Did you know that after the headline section, LinkedIn Summary is the second most widely-read section on your profile?
Furthermore, studies show readers spend the majority of their total time focused solely on this section.
The Bottom Line? If you don’t hook the reader with a persuasive LinkedIn Summary Section your chances are slim that the reader will feel compelled to take a deeper dive and read about your job history, education, certifications, and awards . . . much fewer recommendations and endorsements or open up any multimedia you’ve shared.
My Recommendation? LinkedIn gives you 2000 characters worth of space in the summary section…use them to their full advantage. Here’s how:
1. Mind Your Tone
Unlike a resume that is formal in tone, the tone on LinkedIn is more conversational. This allows the reader to read your “voice.” Because traditional rules for writing are bent as they are with a face-to-face chat, you can even refer to yourself in the first person and use the word “I” without the reader frowning with disapproval.
2. Include a Value Preposition
Everyone has something special professionally that they bring to the table. No doubt you do too.

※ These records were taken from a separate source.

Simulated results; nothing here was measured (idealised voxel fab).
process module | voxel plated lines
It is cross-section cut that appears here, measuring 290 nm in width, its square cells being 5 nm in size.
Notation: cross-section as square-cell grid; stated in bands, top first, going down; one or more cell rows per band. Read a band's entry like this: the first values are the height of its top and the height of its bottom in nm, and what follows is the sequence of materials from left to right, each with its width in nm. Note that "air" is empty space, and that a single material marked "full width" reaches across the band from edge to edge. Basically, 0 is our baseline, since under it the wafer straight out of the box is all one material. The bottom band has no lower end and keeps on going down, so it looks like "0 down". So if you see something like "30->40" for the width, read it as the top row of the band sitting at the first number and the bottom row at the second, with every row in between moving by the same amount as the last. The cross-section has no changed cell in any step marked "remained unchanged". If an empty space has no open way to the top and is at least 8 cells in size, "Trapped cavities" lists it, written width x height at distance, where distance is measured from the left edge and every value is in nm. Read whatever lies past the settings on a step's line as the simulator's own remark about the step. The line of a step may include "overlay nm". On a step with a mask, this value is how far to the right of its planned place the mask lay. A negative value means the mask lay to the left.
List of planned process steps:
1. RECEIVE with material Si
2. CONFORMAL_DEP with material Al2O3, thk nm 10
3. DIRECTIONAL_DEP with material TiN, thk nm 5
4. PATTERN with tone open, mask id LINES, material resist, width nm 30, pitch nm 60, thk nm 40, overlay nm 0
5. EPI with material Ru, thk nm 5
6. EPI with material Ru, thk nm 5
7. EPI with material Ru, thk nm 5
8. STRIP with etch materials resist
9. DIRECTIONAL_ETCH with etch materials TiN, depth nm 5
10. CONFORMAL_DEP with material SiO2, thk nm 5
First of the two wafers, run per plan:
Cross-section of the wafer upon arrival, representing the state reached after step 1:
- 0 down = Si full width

In my own case as an Executive Resume Writer, my background includes Journalism and Corporate Communications – something that is quite different from my peers.
Other examples that come to mind might be learning the business from the ground up, being passionate about a unique aspect of an industry, or bringing years of experience in another area that is invaluable to your success.
Whatever the part of your story that is unique from the story of others – this is your value proposition and as such should be part of your brand.
Just make sure to spell it out and explain how you stand out in this section.
3. Entice with Highlights
Once you’ve outlined your value proposition in a conversational manner, what better way to back it up and prove your worth than to include two or three highlights to serve as examples?
Remember that numbers often speak louder than words, which is why I recommend selecting accomplishments as highlights that include measurable or quantifiable statistics whenever possible.
Having trouble quantifying? Think about ways that you have contributed to making things run better, faster, or more efficiently. Also consider ways that you have saved money, headcount, etc.
4. Include Skills
Including a list of job- and industry-related skills serves two purposes.
- A skills section is an ideal place to include keywords that enhance your LinkedIn profile’s searchability.
- This section allows the reader to quickly skim and ascertain that your skills align with positions they need to be filled.
5. Multiple Points of Contact
Make it easy for people to connect by including several options for people to get in touch.
While people can always send you a connection request or direct message you, including an email and a mobile number, make it easy for folks to reach out to you without having to look up your information in another section of LinkedIn.